Volume 42 - Article 38 | Pages 1097–1146

The formal demography of kinship II: Multistate models, parity, and sibship
Date received: | 02 Mar 2020 |
Date published: | 19 Jun 2020 |
Word count: | 9000 |
Keywords: | kinship, matrix models, multistate models, parity, sibship, Slovakia, vec-permutation matrices |
DOI: | 10.4054/DemRes.2020.42.38 |
Additional files: | readme.42-38 (text file, 2 kB) |
42-38_supplement (pdf file, 756 kB) | |
demographic-research.42-38 (zip file, 258 MB) | |
Abstract
Background: Recent kinship models focus on the age structures of kin as a function of the age of the focal individual. However, variables in addition to age have important impacts. Generalizing age-specific models to multistate models including other variables is an important and hitherto unsolved problem.
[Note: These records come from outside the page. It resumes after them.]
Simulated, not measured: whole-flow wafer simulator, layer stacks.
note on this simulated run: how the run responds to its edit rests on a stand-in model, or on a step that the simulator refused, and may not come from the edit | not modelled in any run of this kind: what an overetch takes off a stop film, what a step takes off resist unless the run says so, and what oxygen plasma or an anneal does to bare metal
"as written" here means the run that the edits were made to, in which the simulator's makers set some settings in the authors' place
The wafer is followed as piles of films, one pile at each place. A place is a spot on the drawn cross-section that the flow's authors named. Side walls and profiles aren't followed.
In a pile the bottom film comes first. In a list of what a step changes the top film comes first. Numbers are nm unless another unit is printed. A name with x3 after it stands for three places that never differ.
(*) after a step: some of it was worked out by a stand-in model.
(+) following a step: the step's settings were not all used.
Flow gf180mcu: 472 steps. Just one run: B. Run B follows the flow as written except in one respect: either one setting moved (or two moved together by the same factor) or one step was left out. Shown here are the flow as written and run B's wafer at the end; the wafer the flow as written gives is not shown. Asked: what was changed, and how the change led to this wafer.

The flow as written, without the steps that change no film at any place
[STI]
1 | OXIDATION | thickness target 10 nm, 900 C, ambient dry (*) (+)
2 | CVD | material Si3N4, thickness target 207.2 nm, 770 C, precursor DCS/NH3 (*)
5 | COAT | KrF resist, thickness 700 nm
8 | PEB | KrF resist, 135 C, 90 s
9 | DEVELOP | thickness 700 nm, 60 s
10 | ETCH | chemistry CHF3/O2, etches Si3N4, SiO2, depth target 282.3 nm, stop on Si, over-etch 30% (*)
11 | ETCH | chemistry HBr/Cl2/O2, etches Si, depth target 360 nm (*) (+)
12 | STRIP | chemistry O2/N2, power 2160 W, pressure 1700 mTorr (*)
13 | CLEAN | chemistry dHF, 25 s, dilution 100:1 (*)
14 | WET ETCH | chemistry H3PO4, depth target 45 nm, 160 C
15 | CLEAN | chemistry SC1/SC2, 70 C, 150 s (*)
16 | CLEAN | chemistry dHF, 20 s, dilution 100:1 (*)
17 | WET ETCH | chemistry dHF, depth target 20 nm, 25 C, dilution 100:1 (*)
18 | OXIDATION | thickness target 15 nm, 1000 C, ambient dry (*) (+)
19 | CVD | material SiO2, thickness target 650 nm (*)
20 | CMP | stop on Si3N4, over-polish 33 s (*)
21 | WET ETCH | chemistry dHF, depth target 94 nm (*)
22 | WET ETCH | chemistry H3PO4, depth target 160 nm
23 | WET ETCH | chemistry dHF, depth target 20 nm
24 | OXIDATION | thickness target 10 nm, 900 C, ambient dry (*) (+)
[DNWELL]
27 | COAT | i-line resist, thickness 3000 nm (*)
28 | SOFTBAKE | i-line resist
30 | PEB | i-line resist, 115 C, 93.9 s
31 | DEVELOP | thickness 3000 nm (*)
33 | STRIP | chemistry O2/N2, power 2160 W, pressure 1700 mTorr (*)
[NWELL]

Objective: The aim is to develop a multistate kinship model, classifying individuals jointly by age and other criteria (generically, “stages”).
Methods: The vec-permutation method is used to create multistate projection matrices including age- and stage-dependent survival, fertility, and transitions. These matrices operate on block-structured population vectors that describe the age×stage structure of each kind of kin, at each age of a focal individual.
Results: The new matrix formulation is directly comparable to, and greatly extends, the recent age-classified kinship model of Caswell (2019a). As an application, a model is derived including age and parity. It provides, for all types of kin, the joint age×parity structure, the marginal age and parity structures, and the (normalized) parity distributions, at every age of the focal individual. The age×parity distributions provide the distributions of sibship sizes of kin. As an example, the model is applied to Slovakia (1960–2014). The results show a dramatic shift in the parity distribution as the frequency of low-parity kin increased and that of high-parity kin decreased.
Contribution: This model extends the formal demographic analysis of kinship to age×stage-classified models. In addition to parity, other stage classifications, including marital status, maternal age effects, and sex are now open to analysis.